RBleug


Regilero's blog; Mostly tech things about web stuff.

How to make a clean Apache Virtualhost for each drupal project, with PHP settings altered for each project
How to make a clean Apache Virtualhost for each drupal project, with PHP settings altered for each project

In this article we'll study how to tune the php.ini settings for a Drupal host, how to manage variations of theses settings per Virtalhosts, and of course how to do it without the ugly .htaccess file.

Get a Drupal VirtualHost

Why am I saying .htaccess files are ugly and you should have a VirtualHost for your Drupal?
Because .htaccess files are slowing down your Apache, and everything set by Drupal in the .htaccess can be safely put in the VirtualHost.
Check this previous article for details (first part is about removing the .htaccess).

Now having a VirtualHost you can handle several parallel Drupal installations on the same host and you will be able to securize this by adding restrictions on the available directories for each separate VirtualHost.
We will see that we will also be able to handle different PHP configurations for each VirtualHost.

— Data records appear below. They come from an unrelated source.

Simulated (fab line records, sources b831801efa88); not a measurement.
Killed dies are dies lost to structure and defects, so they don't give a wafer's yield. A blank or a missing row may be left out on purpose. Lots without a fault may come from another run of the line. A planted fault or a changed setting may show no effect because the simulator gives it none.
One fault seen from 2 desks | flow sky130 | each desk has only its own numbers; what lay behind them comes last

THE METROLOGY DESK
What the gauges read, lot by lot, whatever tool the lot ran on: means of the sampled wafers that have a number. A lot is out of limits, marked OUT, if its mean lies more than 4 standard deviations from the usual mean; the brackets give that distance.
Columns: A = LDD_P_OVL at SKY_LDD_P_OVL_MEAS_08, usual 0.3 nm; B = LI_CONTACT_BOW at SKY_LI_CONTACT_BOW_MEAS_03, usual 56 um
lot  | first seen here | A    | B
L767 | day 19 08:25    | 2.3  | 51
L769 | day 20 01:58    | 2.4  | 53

Several configurations? But I only have one php.ini!

Yes.

Only one php.ini is loaded by PHP, but you can alter the PHP settings in apache configuration by using php_value, php_admin_value, php_flag and php_admin_flag directives.
You could also alter the PHP settings in PHP code with ini_set() instructions. But the php_admin_value and php_adminflag differs from the simpliest one by the fact any setting set with the **"admin" commands cannot be overriden** by any ini_set() call in the code.

So this means you will be able to set the PHP settings to the value you need for each VirtualHost, just think about the open_basedir restriction, each Drupal installation can have an open_basedir that forbids any access to another parallel Drupal website on the same host.

What are the PHP settings enforced by default Drupal .htaccess?

First let's see what is the default php settings that Drupal is asking for in Drupal6:

<ifmodule mod_php5.c="">
   php_value magic_quotes_gpc                0
   php_value register_globals                0
   php_value session.auto_start              0
   php_value mbstring.http_input             pass
   php_value mbstring.http_output            pass
   php_value mbstring.encoding_translation   0
</ifmodule>

And in Drupal7:

<ifmodule mod_php5.c="">
   php_flag magic_quotes_gpc                 off
   php_flag magic_quotes_sybase              off
   php_flag register_globals                 off
   php_flag session.auto_start               off
   php_value mbstring.http_input             pass
   php_value mbstring.http_output            pass
   php_flag mbstring.encoding_translation    off
</ifmodule>

Not much differences.
The 0 becames off, that mean the same, except if you use php ini_get() functions in your scripts (see here how bad is ini_get()).

Drupal7 adds the magic_quotes_sybase de-activation, which is a good rule that you can backport to Drupal6, as if this setting is on, then magic quoting will happen.
Magic quotes are bad, http input stream is not the right place to escape strings for SQL, you need to do it before any SQL input, but this is the only right place (so quite dep in the code, and magic quoting does not protect you as much as database provided escape functions), else you will even be magic-quoting the uploaded files...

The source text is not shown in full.